And Sanders did it with everyone in Lincoln Financial Field knowing that he was going to get the ball often. The conditions were brutal as the game was played in a driving rainstorm and 28-mph wind gusts. That made passing the football an adventure, to say the least.

Still, the Jaguars still couldn't stop Sanders, who currently ranks third in the NFL with 356 yards rushing. He's on pace for 1,513 yards for the season. That would rank second in Eagles' history, behind only LeSean McCoy's 1,607 yards in 2013.

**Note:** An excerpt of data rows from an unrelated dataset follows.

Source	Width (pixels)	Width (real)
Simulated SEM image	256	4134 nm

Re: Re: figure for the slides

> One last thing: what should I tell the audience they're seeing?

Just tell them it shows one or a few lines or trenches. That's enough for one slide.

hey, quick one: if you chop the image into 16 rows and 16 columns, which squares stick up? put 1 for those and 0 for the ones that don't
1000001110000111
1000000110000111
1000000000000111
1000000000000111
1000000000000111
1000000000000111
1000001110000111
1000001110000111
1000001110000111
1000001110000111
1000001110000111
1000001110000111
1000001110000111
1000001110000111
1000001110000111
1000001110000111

Philadelphia Eagles' Miles Sanders runs with the ball during the second half of an NFL football game against the Jacksonville Jaguars on Sunday, Oct. 2, 2022, in Philadelphia.
Philadelphia Eagles' Miles Sanders runs with the ball during the second half of an NFL football game against the Jacksonville Jaguars on Sunday, Oct. 2, 2022, in Philadelphia.

And yet, the reason why Sanders might want to stay, even if it's for less money, was evident in his response when asked about his career day.

"Definitely getting in the groove," Sanders said. "My job is to be ready whenever they call my number. Whenever they call my number, I’m going to be ready, regardless. With the weather being the way it was, we leaned on our offensive line, and our offensive line had a heck of a game.”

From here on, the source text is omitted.